[<prev] [next>] [<thread-prev] [thread-next>] [day] [month] [year] [list]
Message-ID: <3cb6ebc7-a2fd-42b3-8739-b00e28a09cb6@os.amperecomputing.com>
Date: Fri, 26 Sep 2025 16:48:14 +0800
From: Adam Li <adamli@...amperecomputing.com>
To: Chen Yu <yu.c.chen@...el.com>, Peter Zijlstra <peterz@...radead.org>,
Ingo Molnar <mingo@...hat.com>, K Prateek Nayak <kprateek.nayak@....com>,
"Gautham R . Shenoy" <gautham.shenoy@....com>
Cc: Vincent Guittot <vincent.guittot@...aro.org>,
Juri Lelli <juri.lelli@...hat.com>,
Dietmar Eggemann <dietmar.eggemann@....com>,
Steven Rostedt <rostedt@...dmis.org>, Ben Segall <bsegall@...gle.com>,
Mel Gorman <mgorman@...e.de>, Valentin Schneider <vschneid@...hat.com>,
Libo Chen <libo.chen@...cle.com>,
Madadi Vineeth Reddy <vineethr@...ux.ibm.com>,
Hillf Danton <hdanton@...a.com>, Shrikanth Hegde <sshegde@...ux.ibm.com>,
Jianyong Wu <jianyong.wu@...look.com>, Yangyu Chen <cyy@...self.name>,
Tingyin Duan <tingyin.duan@...il.com>, Vern Hao <vernhao@...cent.com>,
Len Brown <len.brown@...el.com>, Tim Chen <tim.c.chen@...ux.intel.com>,
Aubrey Li <aubrey.li@...el.com>, Zhao Liu <zhao1.liu@...el.com>,
Chen Yu <yu.chen.surf@...il.com>, linux-kernel@...r.kernel.org
Subject: Re: [RFC PATCH v4 26/28] sched: Do not enable cache aware scheduling
for process with large RSS
Hi Chen Yu,
Thanks for your work.
I tested the patch set on AmpereOne CPU with 192 cores.

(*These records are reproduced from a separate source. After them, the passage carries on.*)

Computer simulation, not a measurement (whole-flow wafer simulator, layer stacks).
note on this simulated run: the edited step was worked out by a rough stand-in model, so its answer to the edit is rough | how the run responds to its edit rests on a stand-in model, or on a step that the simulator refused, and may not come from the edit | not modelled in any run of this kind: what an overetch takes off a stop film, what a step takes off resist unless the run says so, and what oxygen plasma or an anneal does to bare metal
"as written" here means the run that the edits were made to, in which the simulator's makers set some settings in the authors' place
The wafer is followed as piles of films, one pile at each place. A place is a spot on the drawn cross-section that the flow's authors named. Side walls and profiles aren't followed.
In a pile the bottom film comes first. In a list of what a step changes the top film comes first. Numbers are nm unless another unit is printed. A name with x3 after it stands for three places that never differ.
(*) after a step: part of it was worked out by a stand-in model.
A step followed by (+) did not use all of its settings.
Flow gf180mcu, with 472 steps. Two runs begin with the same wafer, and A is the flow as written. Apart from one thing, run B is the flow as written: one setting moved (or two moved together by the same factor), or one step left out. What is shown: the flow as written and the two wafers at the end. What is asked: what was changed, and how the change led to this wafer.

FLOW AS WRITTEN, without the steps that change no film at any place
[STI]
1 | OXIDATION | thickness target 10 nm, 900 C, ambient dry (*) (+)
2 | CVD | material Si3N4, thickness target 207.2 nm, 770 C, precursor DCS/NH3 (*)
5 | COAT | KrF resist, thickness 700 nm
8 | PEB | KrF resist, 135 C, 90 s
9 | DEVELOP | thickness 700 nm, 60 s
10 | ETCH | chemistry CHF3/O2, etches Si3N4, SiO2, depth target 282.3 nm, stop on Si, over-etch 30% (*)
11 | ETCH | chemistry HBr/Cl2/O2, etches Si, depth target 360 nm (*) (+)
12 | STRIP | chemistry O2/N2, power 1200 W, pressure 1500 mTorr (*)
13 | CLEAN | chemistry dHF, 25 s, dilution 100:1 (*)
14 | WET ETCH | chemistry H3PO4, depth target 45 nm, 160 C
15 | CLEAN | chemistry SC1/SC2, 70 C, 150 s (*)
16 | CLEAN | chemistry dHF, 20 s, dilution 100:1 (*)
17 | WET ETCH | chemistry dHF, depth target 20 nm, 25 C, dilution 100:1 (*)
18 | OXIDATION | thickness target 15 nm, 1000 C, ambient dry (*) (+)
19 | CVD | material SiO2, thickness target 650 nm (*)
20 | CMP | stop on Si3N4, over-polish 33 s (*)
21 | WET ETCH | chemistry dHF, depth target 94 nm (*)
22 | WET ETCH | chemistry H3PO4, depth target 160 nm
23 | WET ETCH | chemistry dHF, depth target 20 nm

With CONFIG_SCHED_CLUSTER enabled, and with certain firmware setting,
every eight cores will be grouped into a 'cluster' schedule domain
with 'SD_SHARE_LLC' flag.
However, these eight cores do *no* share L3 cache in this setup.
In exceed_llc_capacity() of this patch, we have 'llc = l3_leaf->size',
'llc' will be zero if there is *no* L3 cache.
So exceed_llc_capacity() will be true and 'Cache Aware Scheduling' will
not work. Please see details bellow.
I read in patch 01/28 "sched: Cache aware load-balancing" [1],
Peter mentioned:
"It is an attempt at modelling cache affinity -- and while the patch
really only targets LLC, it could very well be extended to also apply to
clusters (L2). Specifically any case of multiple cache domains inside a
node".
Do you have any idea how we can apply the cache aware load-balancing
to clusters? The cores in the cluster may share L2 or LLC tags.
[1]: https://lore.kernel.org/all/9157186cf9e3fd541f62c637579ff736b3704c51.1754712565.git.tim.c.chen@linux.intel.com/
On 8/9/2025 1:08 PM, Chen Yu wrote:
> It has been reported that when running memory-intensive workloads
> such as stream, sched_cache may saturate the memory bandwidth on
> the preferred LLC.
>
> To prevent this from happening, evaluate the process's memory
> footprint by checking the size of RSS (anonymous pages and shared
> pages) and comparing it to the size of the LLC. If the former is
> larger, skip cache-aware scheduling. This is because if tasks
> do not actually share data, aggregating tasks with large RSS will
> likely result in cache contention and performance depredation.
>
> However, in theory, RSS is not the same as memory footprint.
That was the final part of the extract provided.